Now the fact that we import oil at all, from any country, could be a bigger problem. But in this case, importing food and the like is a similar concern and seems basically intractable.

What am I missing?

University of Washington President Mark Emmert is apparently demanding that convicted sex offenders, who are off probation, be evicted from their housing north of the UW (link). Emmert is trying to get Gov. Gregoire to met out extra-judicial punishment against these sex offenders, who the judicial branch has deemed fit to reenter society. If Emmert thinks that the justice system is wrong, he should lobby the legislature for stronger punishments, perhaps even including housing restrictions, for sex offenses, but he is wrong to seek extra-judical coercive punishment. It is a terrible example for the President of the university to send to its students.

It’s election time in Washington State, and apparently local environmental activists are split on whether Proposition-1, which would allocate a lot of money for roads and transit systems, will reduce global warming (link). My primary question is: Why on earth is this sort of thing being referred to voters? Isn’t this the sort of thing we pay our representatives for? Voters in general, myself included, are not in a position to intelligently evaluate this sort of complex proposition.

A huge surplus of propositions, referenda and initiatives seems to be a perennial problem for Washington State. I’m with State Sen. Ken Jacobsen in wanting to get rid of the referendum and initiative process. Unfortunately, I doubt our state will get rid of the process any time soon, because the amendment to the state constitution to eliminate the processes would itself have to be passed by voters, and the emotional arguments against such an amendment are far easier to make than the arguments for one. Arguing that such an amendment would be “a rather draconian effort to insulate politicians from the people” is simpler and more emotionally appealing than arguing that voters are hardly ever in a position to intelligently evaluate complex policy options.
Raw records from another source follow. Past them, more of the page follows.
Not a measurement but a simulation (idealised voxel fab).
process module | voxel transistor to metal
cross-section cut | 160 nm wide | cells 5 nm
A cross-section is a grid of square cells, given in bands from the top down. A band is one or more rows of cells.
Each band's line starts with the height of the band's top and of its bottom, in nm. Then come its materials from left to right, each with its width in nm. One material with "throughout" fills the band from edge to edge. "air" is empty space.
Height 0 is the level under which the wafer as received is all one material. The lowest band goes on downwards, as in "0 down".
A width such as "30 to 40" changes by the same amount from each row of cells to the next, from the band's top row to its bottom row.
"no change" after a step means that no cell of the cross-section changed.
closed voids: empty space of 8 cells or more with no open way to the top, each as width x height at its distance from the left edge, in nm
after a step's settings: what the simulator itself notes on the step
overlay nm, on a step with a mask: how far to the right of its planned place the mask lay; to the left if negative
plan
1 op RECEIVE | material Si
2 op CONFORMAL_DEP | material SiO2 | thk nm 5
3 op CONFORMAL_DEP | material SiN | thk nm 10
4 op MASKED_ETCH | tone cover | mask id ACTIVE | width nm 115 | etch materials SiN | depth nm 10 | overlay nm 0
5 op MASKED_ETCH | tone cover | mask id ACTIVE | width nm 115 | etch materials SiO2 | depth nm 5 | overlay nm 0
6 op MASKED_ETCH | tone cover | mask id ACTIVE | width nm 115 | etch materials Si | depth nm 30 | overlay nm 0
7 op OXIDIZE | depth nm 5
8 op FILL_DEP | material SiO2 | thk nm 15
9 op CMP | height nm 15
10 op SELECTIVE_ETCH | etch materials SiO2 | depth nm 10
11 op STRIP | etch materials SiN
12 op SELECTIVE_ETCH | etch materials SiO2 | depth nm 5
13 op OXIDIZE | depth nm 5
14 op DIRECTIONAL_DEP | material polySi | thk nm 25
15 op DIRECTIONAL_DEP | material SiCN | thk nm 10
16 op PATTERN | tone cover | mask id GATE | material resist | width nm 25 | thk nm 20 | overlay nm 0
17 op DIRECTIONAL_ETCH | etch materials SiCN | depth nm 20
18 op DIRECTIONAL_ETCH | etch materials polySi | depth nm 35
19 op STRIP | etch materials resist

I would be OK with a Ron Paul presidency, but his support of a return to the gold standard is a bit crazy. Here is Ron Paul on the evils of fiat money:

Since printing paper money is nothing short of counterfeiting, the issuer of the international currency must always be the country with the military might to guarantee control over the system. This magnificent scheme seems the perfect system for obtaining perpetual wealth for the country that issues the de facto world currency. The one problem, however, is that such a system destroys the character of the counterfeiting nation’s people – just as was the case when gold was the currency and it was obtained by conquering other nations. And this destroys the incentive to save and produce, while encouraging debt and runaway welfare.

Here is the value of gold in real terms for the last 106 years (source):

Gold is not nearly as stable as people imagine. Now, if it were impossible to have a central bank insulated from politics, the gold standard would be a good alternative, but I think the last 25 years demonstrate that independent central banks are institutionally possible.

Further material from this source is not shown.